Roger Lin is planning to use insulated concrete forms in a house he hopes will meet the Passivhaus standard of 0.6 air changes per hour at 50 Pascals (ACH50). ICFs are rigid foam building blocks stacked like Legos and then filled with concrete.
Lin has been told by ICF manufacturers they won’t need air-sealing, but he’s not so sure.
“I understand that ICFs with the concrete will be pretty airtight,” he writes in a Q&A post, “but I still see the joints where the ICFs meet as potential weak spots. Will I need to air seal them and how would you do it?”
The conversation that follows is as much about the Passivhaus standards themselves as it is about leaky ICF walls. Are the standards arbitrary and unreasonable rules promulgated by zealots? Or sensible construction standards that can work anywhere?
First, the air leak question
John Semmelhack is first out of the box with an assurance that a Passivhaus home in Wisconsin built with ICFs tested a very low 0.36 ACH50 with a preliminary blower-door test. And that was without any additional air sealing of the forms.

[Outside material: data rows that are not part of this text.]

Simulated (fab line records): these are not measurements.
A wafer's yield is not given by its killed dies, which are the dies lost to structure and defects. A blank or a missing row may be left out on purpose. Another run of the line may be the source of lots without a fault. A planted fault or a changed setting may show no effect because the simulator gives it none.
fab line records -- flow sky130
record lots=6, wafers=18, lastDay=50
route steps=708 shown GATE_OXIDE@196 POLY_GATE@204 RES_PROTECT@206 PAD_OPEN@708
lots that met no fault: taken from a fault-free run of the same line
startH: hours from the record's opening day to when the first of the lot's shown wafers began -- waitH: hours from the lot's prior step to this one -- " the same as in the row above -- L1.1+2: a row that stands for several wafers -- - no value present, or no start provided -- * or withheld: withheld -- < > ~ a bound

GBA editor Martin Holladay agreed with Semmelhack, noting that “ICFs have a continuous monolithic concrete core that is an excellent air barrier.” He added a caveat: “Of course, there are many locations where careful air sealing is still required, including: around windows and doors, at the intersection of the walls and ceilings, and at ceiling penetrations.”
J Chesnut adds that a “very diligent” site foreman had a lot to do with the good airtightness results in Wisconsin, but it’s not so much the walls that may be leaky but other parts of the structure.